The Interior Department has awarded a set of 10 individual indefinite delivery indefinite quantity contracts to accelerate its move to the cloud.
The first project is for SAP application hosting, according to the agency. Additional services will include virtual machines, storage, database hosting, secure file transfers and Web hosting, as well as development and test environments. These contracts will not only move these apps to the cloud but move them in a well-planned, methodical way, said Andrew Jackson, deputy assistant secretary for technology, information and business services at Interior.

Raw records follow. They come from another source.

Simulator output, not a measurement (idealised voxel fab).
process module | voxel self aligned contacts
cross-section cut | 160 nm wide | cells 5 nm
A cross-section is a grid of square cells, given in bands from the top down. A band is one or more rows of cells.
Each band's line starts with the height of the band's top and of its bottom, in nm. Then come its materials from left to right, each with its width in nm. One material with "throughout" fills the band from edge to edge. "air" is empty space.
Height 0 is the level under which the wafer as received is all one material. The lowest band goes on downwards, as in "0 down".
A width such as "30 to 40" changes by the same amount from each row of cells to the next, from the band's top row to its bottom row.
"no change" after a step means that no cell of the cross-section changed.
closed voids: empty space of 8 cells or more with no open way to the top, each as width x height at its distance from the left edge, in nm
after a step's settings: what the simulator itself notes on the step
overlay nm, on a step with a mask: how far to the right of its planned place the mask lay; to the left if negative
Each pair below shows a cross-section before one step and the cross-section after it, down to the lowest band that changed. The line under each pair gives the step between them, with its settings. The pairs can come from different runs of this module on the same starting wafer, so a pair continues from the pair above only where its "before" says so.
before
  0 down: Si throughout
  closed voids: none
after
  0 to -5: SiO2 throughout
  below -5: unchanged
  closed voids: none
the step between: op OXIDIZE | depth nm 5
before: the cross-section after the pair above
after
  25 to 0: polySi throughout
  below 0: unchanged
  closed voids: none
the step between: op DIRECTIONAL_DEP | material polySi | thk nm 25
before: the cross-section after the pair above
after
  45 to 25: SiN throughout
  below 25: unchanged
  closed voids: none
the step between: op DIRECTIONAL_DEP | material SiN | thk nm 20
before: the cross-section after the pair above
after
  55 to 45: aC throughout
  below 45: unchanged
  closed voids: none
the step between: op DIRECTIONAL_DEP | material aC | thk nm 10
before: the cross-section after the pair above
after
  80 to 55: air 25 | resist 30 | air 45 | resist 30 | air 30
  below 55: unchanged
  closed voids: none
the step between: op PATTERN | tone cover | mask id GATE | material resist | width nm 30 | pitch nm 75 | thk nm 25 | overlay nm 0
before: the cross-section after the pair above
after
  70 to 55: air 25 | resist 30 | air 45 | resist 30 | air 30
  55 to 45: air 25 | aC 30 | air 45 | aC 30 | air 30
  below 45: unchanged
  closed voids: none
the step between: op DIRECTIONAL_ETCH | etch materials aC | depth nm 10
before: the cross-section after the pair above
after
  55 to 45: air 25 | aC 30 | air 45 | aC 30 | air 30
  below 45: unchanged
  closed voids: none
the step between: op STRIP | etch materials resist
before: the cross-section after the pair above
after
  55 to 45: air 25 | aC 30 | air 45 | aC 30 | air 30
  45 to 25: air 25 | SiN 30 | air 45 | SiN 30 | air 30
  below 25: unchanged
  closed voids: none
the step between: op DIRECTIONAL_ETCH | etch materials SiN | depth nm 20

The individual projects will be awarded via task orders, one for each project, following a one-off competition for the project between the 10 selected vendors: Aquilent, AT&T, Autonomic Resources, CGI, GTRI, IBM, Lockheed Martin, Smartronix, Unisys and Verizon.
An early cloud adopter, Interior experimented with adopting the application service provider model for managing its Freedom of Information Act requests in 2001 and in May 2012 the agency consolidated all its email services into a single cloud-based system using Google Apps for Government.
The new cloud hosting services will allow the agency to begin closing or consolidating hundreds of DOI data centers, Jackson said. The current hosting environment, which focuses on managing servers in-house, will be able to “transition to a modern cloud-based environment, supporting the 25-point Implementation Plan to Reform Federal IT, the Federal Data Center Consolidation Initiative and the Cloud-First Policy outlined by the federal chief information officer,” he added.